22/08/2021
The voices telling us our children are falling behind have been louder than ever over the past year. They have told us, over and over, that with less classes, subjects, tests, benchmarks, progress, grades, awards, expectations and pressure our children are not moving forward as they should be.
But the idea of falling behind only exists if your goal is to arrive at a specific place within a specific period of time. Childhood is not, and should never be, a race. It does not have to end at the very same place for everyone. It is, and should always be, a journey that has many paths and endings, and many different measures of progress and success.
Let’s compare two children:
The first, an avid reader, writer and artist. Not a square inch of his bedroom clear of his own illustrations. Inhaling books as if they give him life. A beautiful writer with a voracious appetite for creating his own work. Matching and exceeding academic standards in his sleep. A delight to teachers.

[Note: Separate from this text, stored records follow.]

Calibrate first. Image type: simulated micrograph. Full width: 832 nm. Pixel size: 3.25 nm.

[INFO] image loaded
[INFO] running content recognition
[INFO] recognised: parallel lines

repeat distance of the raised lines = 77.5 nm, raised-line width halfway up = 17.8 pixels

The second, almost the opposite. She needs to move, to make noise, to express herself physically. She learns by doing, tinkering, exploring, experimenting. By breaking and fixing. She cannot sit still long enough to meet any standards that require her to. She is a headache for teachers.
If we set the same academic finish line for these two children, one will always be ahead and one will always be behind. One will always hit the split times, while the other will always struggle.
We have listened to the voices telling our children they need to go faster, to keep up, to relentlessly push towards that one finish line, for over a hundred years. Today, together, we will make *our* voice heard:
You cannot fall behind when your goal is to live the best version of you.